In recent years, individual EU member states have imposed similar restrictions and checks on foreign firms buying their strategic assets, moves likewise aimed at stymieing China from snapping up their distressed domestic companies.
Further ambiguity in EU-China relations is seen in European attempts to play a more assertive role in Indo-Pacific affairs, which will naturally force them to take a stand on China’s controversial actions in the region.
In August, Germany will for the first time deploy naval vessels to the South China Sea, where it will engage in freedom of navigation exercises. Several countries in the region oppose China’s claims of sovereignty over features in the maritime area.
A transitional phase
Yet Germany’s outgoing chancellor, Angela Merkel, has for years been the loudest proponent of a soft and close engagement with China. She has met with Chinese President Xi Jinping twice in recent months.
At the heart of the matter is that the EU appears to be in a transitional phase.
The older view, still clung onto by Merkel and certain other senior European politicians, holds that the EU can influence Beijing’s behavior but engagement should be quiet and done behind closed doors. Moreover, trade and investment should be used to build leverage in Beijing for the future, rather than to change China now.

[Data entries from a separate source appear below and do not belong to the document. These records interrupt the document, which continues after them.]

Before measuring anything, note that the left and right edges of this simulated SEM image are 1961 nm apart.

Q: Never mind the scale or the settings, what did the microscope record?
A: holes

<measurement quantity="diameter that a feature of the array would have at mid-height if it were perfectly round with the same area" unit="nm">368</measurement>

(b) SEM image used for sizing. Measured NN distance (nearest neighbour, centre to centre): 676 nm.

A newer interpretation of EU foreign policy, however, argues that Brussels needs to be far more vocal if it is to influence Beijing’s global actions and create a more equitable relationship between the EU and China. For supporters of this position, targeted sanctions, strong public statements and less ambiguity over global issues are the way forward.
This transition depends on the will of the EU’s two main states, France and Germany.
Both Merkel and French President Emmanuel Macron have held joint talks with Xi in recent months, a Franco-German hegemony over China policy that has not gone down too well with the EU’s other 25 states.
However, this month Germany and France signed a communique at the G7 Summit held in London that for the first time endorsed Taiwan’s membership in international bodies such as the World Health Organization.
For Macron, his vision of European “strategic autonomy” – of being independent from both the US and China – has been greatly weakened in recent months, not least after the departure of Trump from the White House, with the former US president being the reason for Macron’s vision.
A united stance
There is now a greater desire among Europeans to form a more united stance with Washington under the Biden administration, including over issues relating to China.
Whoever replaces Merkel in September – after her 16 years in charge – knows that relations with Beijing are vital for Germany’s export-driven economy. Year-on-year German exports to China rose by 37.9% to 10.3 billion euros in March, while its exports to the US increased by only 8.8% to 11.1 billion euros.
However, there is growing skepticism about China among the German electorate, with calls for Berlin to put geopolitical concerns and human rights above its domestic economic imperatives.
Surveys suggest the Greens, who have petitioned for a more aggressive German policy towards China and closer links to the US, could become part of a coalition government after September.
For years, the EU position on China has been constructive ambiguity, where seemingly mutually exclusive policies could be pursued and realms like trade and human rights not allowed to overlap.
The EU could still have an investment pact with China while at the same time sanctioning Chinese officials over their perceived abuses.
Now, however, there appear to be signs of simplification. If Beijing sanctions European officials over one issue, it will now have a knock-on impact in a different area of relations.